Feedback Loops Linking World Problems
Extract from the final report of the Ecolynx Project (Information Context for Biodiversity Conservation) funded by the European Union within the framework of Info2000.
In parallel with the work on individual data elements in the Strategies and Problems files (Section 9.2: Web module: Issues, actions, treaties and organisations, Activities of the workpackage), UIA undertook to advance its explorations of feedback loops (both self-reinforcing and self-damping), specifically for this project in the fields of environment and conservation. The specifications for this work were to:
Develop, refine and seek to dynamically display the self-sustaining, interlocking loops of conservation issues and solutions. In the event that on-the-fly generation and visualisation of loops is feasible during web server access, such dynamic displays would be developed as a means of shifting the level of analysis beyond seemingly isolated environmental Problems and Strategies. The visualization tools would then be adapted to assist editorial and error detection processes. The key issue here is speed of detection and generation of loops. This will be explored as a combination of machine capacity, algorithm logic and display design.
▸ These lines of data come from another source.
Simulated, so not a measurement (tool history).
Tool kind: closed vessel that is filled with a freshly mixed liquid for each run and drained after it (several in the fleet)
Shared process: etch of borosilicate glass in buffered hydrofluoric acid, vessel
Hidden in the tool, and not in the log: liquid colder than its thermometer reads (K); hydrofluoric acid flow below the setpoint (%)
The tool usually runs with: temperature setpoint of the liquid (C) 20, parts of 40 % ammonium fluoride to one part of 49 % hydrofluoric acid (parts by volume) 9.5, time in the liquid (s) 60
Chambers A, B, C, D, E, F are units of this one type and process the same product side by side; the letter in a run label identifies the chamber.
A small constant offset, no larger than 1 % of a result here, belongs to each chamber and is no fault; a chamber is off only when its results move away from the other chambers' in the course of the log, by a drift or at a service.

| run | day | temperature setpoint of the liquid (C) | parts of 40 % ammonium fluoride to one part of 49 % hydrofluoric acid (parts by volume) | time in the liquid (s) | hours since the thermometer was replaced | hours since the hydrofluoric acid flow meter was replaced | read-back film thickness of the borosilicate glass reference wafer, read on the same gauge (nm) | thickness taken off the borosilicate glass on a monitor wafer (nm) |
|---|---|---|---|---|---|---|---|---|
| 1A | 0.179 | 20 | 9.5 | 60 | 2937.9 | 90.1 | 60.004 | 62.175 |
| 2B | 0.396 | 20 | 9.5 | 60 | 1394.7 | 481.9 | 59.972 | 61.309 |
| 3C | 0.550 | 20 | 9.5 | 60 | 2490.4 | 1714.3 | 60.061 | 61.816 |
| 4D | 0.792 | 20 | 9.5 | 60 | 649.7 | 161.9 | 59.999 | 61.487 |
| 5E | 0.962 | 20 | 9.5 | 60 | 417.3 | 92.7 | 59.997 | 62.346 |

The significance of this work is that there has long been recognition of how one problem can aggravate another and of how several Problems can reinforce each other. The UIA data register many relationships between Problems in complex networks. Clearly such relationships may form chains or pathways linking many Problems. But hidden in the data as presented is also the existence of chains that loop back on themselves. The UIA data offer a unique opportunity to identify such feedback relationship loops or cycles through which several Problems constantly reinforce one another.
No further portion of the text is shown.